When the veil begins to lift, you start to see each step or misstep was just what happened along the way. I feel like I've been kind of whining about this for a while, but it's worth repeating: Nothing happens for a reason save that life exists to continue to exist, so the world keeps turning, and there's not a damn thing you or I can do about it.

But, the people in your life. They are everything. Second only to you. Because you are life, racing forward, surviving. You are brave because it is hard. Like we learned from Buffy in this post from Labor day. The hardest thing in life is to live it. And yeah, I've been living. A LOT. And it's been really hard. But it's also been really rewarding...unless I lose my mind....or maybe still rewarding.

When the fog starts to clear, you begin to see everyone else, lost in their own pain and fear, or inability to explain how they feel, even to themselves sometimes. I know what that's like. I'm not kidding when I say I suffer from depression, and my depression can be black as night. I'm learning not to discount where my scars have come from, the memory of suffering that makes it next to impossible for me to trust anyone but my dog.
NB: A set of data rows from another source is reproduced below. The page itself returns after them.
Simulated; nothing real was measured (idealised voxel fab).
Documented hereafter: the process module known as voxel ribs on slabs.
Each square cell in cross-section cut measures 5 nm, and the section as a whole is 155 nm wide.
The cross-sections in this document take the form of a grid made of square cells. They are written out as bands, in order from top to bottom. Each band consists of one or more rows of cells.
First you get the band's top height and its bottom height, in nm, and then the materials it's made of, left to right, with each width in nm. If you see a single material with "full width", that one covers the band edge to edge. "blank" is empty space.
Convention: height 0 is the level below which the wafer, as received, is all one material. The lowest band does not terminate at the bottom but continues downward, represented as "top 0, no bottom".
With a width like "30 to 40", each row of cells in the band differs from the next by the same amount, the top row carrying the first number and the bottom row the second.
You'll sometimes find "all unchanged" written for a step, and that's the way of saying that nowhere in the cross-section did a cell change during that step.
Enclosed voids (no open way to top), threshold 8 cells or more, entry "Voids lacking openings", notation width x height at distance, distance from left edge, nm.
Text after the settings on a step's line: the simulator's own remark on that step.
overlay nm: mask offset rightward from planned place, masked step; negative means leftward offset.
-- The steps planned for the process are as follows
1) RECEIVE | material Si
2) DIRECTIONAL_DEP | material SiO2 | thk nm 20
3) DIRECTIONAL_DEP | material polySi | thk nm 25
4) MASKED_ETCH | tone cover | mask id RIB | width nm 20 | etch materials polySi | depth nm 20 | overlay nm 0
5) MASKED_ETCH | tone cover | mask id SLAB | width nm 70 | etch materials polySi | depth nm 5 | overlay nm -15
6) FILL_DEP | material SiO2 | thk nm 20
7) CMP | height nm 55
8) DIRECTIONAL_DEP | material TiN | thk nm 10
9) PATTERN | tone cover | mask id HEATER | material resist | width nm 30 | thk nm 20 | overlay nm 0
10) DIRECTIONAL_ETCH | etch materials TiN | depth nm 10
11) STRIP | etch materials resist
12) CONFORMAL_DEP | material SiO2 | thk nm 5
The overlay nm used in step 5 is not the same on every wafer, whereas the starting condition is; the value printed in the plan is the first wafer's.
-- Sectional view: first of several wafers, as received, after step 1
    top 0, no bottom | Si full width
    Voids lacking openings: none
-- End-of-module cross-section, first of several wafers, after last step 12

We are all lying in wait for the next predator, men and women. We are screaming our stories at each other expecting to hear something different, but it's the same story, over and over again. That's what I mean by equality when I say, with extreme trepidation and equally fierce fearlessness, that I am a feminist. We are all living in the same world, and we're all terrified of each other, but we're all we have. We're the only reason we keep living. Right?

I suppose a nihilist could argue that nothing matters but pleasure and pain, and that's fine. It's lonely, but if it works for the nihilist. The reality is that relationship, sex, love, is a drug, and it's the strongest by nature. It's survival. So the nihilist also finds herself in a cycle of relationship, unable to stand to actually be lonely. That requires the acceptance that one actually experiences connection with others. If you never let yourself face life without that connection, you don't really know what it means to be completely empty, do you?

I do. I know what it's like to stare into the abyss and let it tear your soul apart, like in Doctor Who, when the Master looked into all of time and went insane and turned David Tennant, the tenth Doctor into a tiny Doctor and put him in a cage while he took over the world in order to destroy it because time is nonsense and everything is meaningless, but the Doctor couldn't let him. Everyone has to believe in the Doctor just as hard as he believes in them, which is the point of Doctor Who, that he believes in you.

I used to weep for people and their inability to take the leaps that I've taken in my life. Angry that so many would choose to be safe in a world that can never truly promise anything in regards to safety. Everything you know could fall apart in a matter of moments. I know what that feels like. Trust me. I can tell you about it, if you want.

I'm not angry any more at the people I love. I understand. If you can postpone the shock of reality in your life, I suggest you relish that time. I try to hold onto those moments in my life now with both arms. I've lain in bed at night with my arms wrapped around my shoulders, weeping at the vastness of being alone. Now my arms are full.

I did not know how to go about things because that book hasn't been written yet. I had to do the research first. Now I bask in the glow of the terrifying world we live in, where voices are rising out of the mob, voices that have never been heard before, telling stories of roads that have only recently been traversed.

Those roads are still open. They are waiting to teach us to be better helpers of one another because we are all we have. I want to help the voices. I want to encourage them, to encourage you to love yourself, not only so that you can love others, but also because loving yourself is the greatest challenge you will face, and the rewards are like a wellspring...I imagine. I'm new here myself.

I've been baking cookies in waves for over a year now, since I first hit the bottom of my well, coping in the best possible way. It's cool, though, because I've also been moving my body for the better part of every day in some form or fashion. Treat yourself. Learn to make something you love. Learn to make yourself, and be what you love. Then teach others to do the same. You are a wellspring. You are the answer. You are overflowing.